This Little Handwriting Robot Helps Kids Learn By Letting Them Be Teachers

How to give a kid confidence in their abilities? Let them teach a bot that’s worse than them.

Learning-by-teaching is a proven way for students to gain new skills. But does the technique work when kids teach robots and not other kids?

Researchers in Switzerland think so. They’ve developed the CoWriter robot, a 23-inch-high humanoid that sits at eye-level. The kids are told to teach the robot handwriting by setting out magnetic letters on a table and asking their friend to write words on a tablet. When the robot deliberately pens poorly, the student puts in their own better version underneath. The students think they’re teaching, but really they’re learning.

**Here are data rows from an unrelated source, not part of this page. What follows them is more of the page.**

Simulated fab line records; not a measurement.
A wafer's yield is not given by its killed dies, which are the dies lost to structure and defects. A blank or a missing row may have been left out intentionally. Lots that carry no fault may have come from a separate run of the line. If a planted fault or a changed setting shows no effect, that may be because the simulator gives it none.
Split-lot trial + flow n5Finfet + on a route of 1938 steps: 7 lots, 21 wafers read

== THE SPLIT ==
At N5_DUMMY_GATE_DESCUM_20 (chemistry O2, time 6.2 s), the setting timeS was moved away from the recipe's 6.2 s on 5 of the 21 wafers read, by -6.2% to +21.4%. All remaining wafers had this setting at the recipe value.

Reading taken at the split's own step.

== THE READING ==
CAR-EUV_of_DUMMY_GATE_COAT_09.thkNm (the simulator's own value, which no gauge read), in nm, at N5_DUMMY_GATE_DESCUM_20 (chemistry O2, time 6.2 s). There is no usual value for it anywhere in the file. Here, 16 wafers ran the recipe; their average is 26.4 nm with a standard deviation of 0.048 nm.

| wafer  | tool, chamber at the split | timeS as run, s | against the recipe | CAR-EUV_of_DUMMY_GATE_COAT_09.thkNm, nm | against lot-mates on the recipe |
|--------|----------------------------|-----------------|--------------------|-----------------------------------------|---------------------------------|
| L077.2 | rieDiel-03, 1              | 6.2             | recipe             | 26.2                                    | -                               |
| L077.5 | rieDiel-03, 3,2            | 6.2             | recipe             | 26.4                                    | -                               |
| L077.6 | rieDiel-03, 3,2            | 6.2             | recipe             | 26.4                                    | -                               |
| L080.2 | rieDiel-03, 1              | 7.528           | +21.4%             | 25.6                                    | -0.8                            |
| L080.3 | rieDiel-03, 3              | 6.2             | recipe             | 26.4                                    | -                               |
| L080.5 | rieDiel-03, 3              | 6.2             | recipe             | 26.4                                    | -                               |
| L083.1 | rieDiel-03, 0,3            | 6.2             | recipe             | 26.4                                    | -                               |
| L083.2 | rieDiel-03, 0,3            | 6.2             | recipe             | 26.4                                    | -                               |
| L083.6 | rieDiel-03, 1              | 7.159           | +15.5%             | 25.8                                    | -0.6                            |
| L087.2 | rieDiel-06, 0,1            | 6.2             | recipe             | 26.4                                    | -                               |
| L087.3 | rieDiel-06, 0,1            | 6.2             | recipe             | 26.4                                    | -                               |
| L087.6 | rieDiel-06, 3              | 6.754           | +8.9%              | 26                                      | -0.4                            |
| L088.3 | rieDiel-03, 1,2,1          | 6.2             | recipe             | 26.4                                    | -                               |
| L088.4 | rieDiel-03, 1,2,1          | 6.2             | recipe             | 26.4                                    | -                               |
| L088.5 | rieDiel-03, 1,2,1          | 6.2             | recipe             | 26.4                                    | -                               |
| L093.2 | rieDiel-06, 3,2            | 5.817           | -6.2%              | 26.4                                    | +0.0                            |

The aim with CoWriter isn’t so much to teach the actual physical ability to write. It’s to build up a student’s confidence in their writing. “We believe that after a few hours of being the teacher, their barriers may vanish and they may recover enough self-esteem to move forward,” says Séverin Lemaignan, a researcher at the Swiss Federal Institute of Technology, in Lausanne. “Often it’s a matter not that they’re bad at writing, but that they feel they are bad at writing.”

Normally, learning-by-teaching doesn’t work if the kids are the worst in class at something. For the students to teach other students who are better than them, the latter would have to pretend to be bad—which would be weird. The robots on the other hand can be programed at any level you want. Effectively, it’s a mirror of the child’s own abilities, so the students feel they’re not the worst after all.

CoWriter reproduces letters by digging into a database of thousands of recorded handwriting samples and coming up with a sample that matches a child’s needs. It seems to work well in experiments so far (see this paper), though it’s early days and more testing is needed. Lemaignan plans an intensive trial with four or five students this summer.

The project is just one of several Lemaignan and his colleagues are working on at the university’s Computer-Human Interaction in Learning and Instruction Laboratory (CHILI). Another is called Pen 2.0., a cheap, universal teaching aide about the size of a cup. It sits on a desk and helps students understand concepts in a physical, tactile way. For example, if they’re learning how the Earth moves around the Sun, one device will act like an Earth while another would be the Sun. Students can understand relative distances between Sun and Earth and how movements affect day-night patterns.

Lemaignan insists classroom robots won’t take away jobs from real teachers, though there does seem to be potential for that. “We want to make sure we’re building tools to help teachers, not replace them,” he says. “The [CoWriter] plays the role of a student that doesn’t know how to write and that’s not something that teachers can do themselves. We’re inventing a new role that was not existing before.”